Reader expresses conservation concerns for "most precious natural resource in the world"
opinion

Water is the most precious natural resource in the world. Without it, we would all be short of food and possibly die from dehydration. 

It is a resource that cannot be replaced or duplicated by science. It has been relatively the same capacity on earth since Jesus washed John’s feet.  

However it’s a diminishing resource. With climate warming, the glaciers are melting away, the Columbia ice fields that send water to three oceans is a fraction of its original size. The water that goes to the oceans returns to us as rain. However the fresh water that goes into fracking never returns. It's lost forever from our needs or use. 

So when water is such a critical diminishing resource why does the Alberta Department of Environment, whose responsibility is to save our water, OK its use for fracking? That is beyond my understanding. 

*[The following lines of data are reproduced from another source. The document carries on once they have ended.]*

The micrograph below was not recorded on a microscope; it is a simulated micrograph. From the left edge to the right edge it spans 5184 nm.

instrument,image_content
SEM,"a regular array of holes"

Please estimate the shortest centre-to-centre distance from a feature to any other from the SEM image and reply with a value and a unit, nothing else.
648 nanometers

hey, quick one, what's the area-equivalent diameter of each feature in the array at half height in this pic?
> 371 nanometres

Yes, we need fossil fuels, but there's not much sense having gallons of gas on hand when you are dying of dehydration from lack of access to fresh water. 

I think Mr. Jason Nixon (Minister of Environment and Parks) needs to give his head a good shake and be more concerned about saving this precious critical resource than helping his oil buddies fracking with our precious fresh water as they are doing right now, pumping 90,000 gallons of fresh water out of the Little Red Deer River each day to use for fracking at a rig site northeast of Cremona. 

Yes, energy is important, but is it worth the risk of dying from dehydration for the lack of fresh water in the future? Think about it people and give Mr. Nixon a call.